Speaking volumes: David Williams's The Rebecca Riots

三月 28, 1997

On David Williams's The Rebecca Riots.

In the summer of 1955, when I had just graduated and was contemplating what to do with my life, I met David Williams and read his The Rebecca Riots, which had just been published. My Damascus road turned out to be the seafront of Aberystwyth. But in my puny cosmos, it marked a crucial turning point. Life would never be the same again.

The Rebecca Riots is a sublime study of a countryside in crisis. When I met Williams he was 55, quiet, slow of tread, soberly dressed. His left eye had a tic that would go into overdrive when some historical curiosity cropped up in conversation. He was a Pembrokeshire Baptist, but the bust of Voltaire on his desk spoke of broader horizons. This placid son of the Welsh peasantry was a mid-Atlantic polymath who had written not only on Wales but on Ben Franklin's political philosophy. At Cardiff in the 1930s, he almost overawed the young Christopher Hill with his learning; Richard Cobb adored him, not least for his "tiny gentle claw of malice". Williams showed me how to be a historian, weighing up evidence, the potentialities and pitfalls of the public records and parliamentary papers and the popular press. He taught me never to be in awe of the past.

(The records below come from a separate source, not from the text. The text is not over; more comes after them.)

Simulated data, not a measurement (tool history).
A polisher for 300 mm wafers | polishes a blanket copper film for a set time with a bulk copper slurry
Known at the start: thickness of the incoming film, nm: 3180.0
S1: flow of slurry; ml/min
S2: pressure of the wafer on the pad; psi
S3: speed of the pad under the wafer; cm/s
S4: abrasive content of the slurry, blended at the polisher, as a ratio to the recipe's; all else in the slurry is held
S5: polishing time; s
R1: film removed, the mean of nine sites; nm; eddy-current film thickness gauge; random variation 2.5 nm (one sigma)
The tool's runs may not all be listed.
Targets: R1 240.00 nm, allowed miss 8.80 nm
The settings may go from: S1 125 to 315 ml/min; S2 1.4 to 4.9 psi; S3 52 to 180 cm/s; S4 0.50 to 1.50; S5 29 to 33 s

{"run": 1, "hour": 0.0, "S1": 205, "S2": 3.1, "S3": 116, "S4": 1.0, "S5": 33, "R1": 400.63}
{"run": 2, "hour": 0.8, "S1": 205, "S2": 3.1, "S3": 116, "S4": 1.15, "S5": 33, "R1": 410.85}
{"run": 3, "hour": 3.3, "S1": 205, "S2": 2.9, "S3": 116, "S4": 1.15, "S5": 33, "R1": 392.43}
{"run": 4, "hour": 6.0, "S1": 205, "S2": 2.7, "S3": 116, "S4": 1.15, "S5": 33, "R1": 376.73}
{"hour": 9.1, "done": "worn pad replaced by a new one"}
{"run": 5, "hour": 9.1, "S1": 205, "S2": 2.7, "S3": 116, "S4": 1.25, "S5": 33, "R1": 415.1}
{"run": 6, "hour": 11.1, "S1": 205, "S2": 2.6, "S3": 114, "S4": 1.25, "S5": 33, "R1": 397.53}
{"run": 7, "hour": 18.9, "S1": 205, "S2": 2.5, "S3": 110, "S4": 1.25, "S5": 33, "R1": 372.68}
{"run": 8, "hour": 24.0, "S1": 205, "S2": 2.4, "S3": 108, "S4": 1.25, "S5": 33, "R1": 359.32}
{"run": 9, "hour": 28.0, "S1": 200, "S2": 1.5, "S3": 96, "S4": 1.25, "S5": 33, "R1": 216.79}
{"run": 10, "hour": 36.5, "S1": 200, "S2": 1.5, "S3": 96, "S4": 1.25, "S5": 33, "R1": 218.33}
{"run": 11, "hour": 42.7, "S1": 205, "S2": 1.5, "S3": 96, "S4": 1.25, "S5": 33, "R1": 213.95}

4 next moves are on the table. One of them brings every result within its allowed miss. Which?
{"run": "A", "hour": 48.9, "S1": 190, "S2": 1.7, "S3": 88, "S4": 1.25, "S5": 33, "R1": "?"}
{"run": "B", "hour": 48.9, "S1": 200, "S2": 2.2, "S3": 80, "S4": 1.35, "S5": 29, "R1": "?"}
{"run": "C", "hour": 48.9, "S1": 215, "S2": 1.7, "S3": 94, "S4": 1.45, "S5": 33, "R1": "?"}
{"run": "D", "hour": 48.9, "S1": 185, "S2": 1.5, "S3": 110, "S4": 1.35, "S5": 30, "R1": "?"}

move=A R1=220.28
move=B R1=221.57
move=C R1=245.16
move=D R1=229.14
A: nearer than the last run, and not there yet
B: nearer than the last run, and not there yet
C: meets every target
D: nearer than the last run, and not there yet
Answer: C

The Rebecca Riots describes the attacks by tenant farmers on the tollgates of southwest Wales between 1839 and 1843. It is a faultless work of scholarship, with a rare economy of style. It is subtly crafted. Four structural chapters on the gentry, the fabric of local government, and the economic and social background lay bare a fractured rural society. Then momentum is injected with a study of the "growth of opinion", the newspapers, the chapels, the radicalism generated by the Poor Law and Chartism. The riots are chronicled with irony and insight. Their "tarnished heroes", the bare-knuckle mountain fighter, Shoni Sguborfawr, and the alleged ballad-monger, Dai'r Cantwr, drinking and wenching their way up the valleys, are juxtaposed with complex social movements. The conclusion has an inner strength. The tollgates went after all. The sons and daughters of Rebecca were triumphant.

The Rebecca Riots showed me that the post-union history of Wales could be written. It also suggested this was best done with discipline and restraint, not by over-zealous "roaring boys". It showed too how a local study could anatomise a wider crisis. The early chapters on three counties in southwest Wales are crucial to what the author intends. When a nationalist reviewer attacked Williams for "denying the essential unity of Wales", he showed an almost heroic lack of understanding. The ability to see the wider implications of local records is breathtaking. Here truly was "history from below" , as subtle as the Annales school and reaching a conclusion. It is a masterly study of social dynamics, of a moral economy at bay. There is a tone of gentle irony: Williams was a master of deflation. Yet there is poetry in the prose, a deep humanity for the impoverished farmers of pre-industrial west Wales. The book is dedicated to his own ancestors who were part of them. Against all the odds, Rebecca's children had won social power. They had changed their world.

It is an unassuming book by a gentle man but its significance is universal. That book and that man determined my life. They made me want to be a historian, of Wales and the world. I wanted to write, to see if I could be even half as good as him. Forty years on, I am still trying.

Kenneth O. Morgan is a fellow, Queen's College, Oxford.